Good morning! I’m starting this blog to keep a record of what I learn about the R language. While I’ve been using R for about fifteen years now, I’m far from being an expert. For one thing, the sheer number of user-written packages means there will always be something new to learn. But I do know a thing or two about the language, and I enjoy using it.

Posts here will focus more on R as a programming language than on its use as an interactive environment for doing statistics. I’ll use R to answer questions about topics that interest me. One of the most important of these is climate change, which I believe poses an existential threat not only to human society, but to all of life on planet Earth. We’ll see what historical weather data can tell us about how the climate has changed over the past hundred years.

As a lifelong fan of the Chicago Cubs — and the game of baseball in general — I’ll also use R to answer questions about the National Pastime.

Recreational mathematics is another interest of mine, and I’ll be using R to solve some interesting problems in that field.

To start things off, consider a question that appeared as the Riddler Express problem in fivethirtyeight.com’s popular Riddler column for December 26, 2016:

A geology museum in California has six different rocks sitting in a row on a shelf, with labels on the shelf telling what type of rock each is. An earthquake hits and the rocks all fall off the shelf. A janitor comes in and, wanting to clean the floor, puts the rocks back on the shelf in random order. The probability that the janitor put all six rocks behind their correct labels is 1/6!, or 1/720. But what are the chances that exactly five rocks are in the correct place, exactly four rocks are in the correct place, exactly three rocks are in the correct place, exactly two rocks are in the correct place, exactly one rock is in the correct place, and none of the rocks are in the correct place?

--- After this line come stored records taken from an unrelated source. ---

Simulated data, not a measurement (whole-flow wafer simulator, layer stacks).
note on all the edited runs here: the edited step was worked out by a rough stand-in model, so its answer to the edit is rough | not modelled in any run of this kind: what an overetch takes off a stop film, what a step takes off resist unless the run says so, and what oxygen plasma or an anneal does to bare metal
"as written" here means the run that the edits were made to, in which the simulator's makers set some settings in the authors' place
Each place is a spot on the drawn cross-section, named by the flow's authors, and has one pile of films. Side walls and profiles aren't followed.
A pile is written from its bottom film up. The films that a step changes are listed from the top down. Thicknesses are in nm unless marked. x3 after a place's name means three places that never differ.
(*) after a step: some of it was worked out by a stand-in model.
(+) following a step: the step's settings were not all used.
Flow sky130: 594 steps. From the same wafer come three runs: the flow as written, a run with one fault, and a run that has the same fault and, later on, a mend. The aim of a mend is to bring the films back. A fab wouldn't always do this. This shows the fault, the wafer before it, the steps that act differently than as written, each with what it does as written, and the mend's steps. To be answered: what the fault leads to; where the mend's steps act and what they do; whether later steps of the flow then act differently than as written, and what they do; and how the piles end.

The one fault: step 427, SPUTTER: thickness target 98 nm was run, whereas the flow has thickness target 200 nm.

This is known to mathematicians as “le problème des rencontres”, and wikipedia gives the theoretical solution. Here is some R code that solves the problem:

require(combinat) require(tidyverse) get_count <- function(n) { correct <- function(z) { permn(1:n) %>% keep(function(x) sum(x == 1:n) == z) %>% length } myList <- map(0:n,correct) %>% unlist names(myList) <- 0:n myList } print(get_count(6))

Here’s what the output looks like:

0 1 2 3 4 5 6 265 264 135 40 15 0 1

So, the probability that no rocks are in the right place is 265/720; the probability that 1 rock is in the right place is 264/720, etc., on down to the probabilty that all 6 are in the right place, which is 1/720.

Note the use of the **keep** function from Hadley Wickham’s **purrr** library.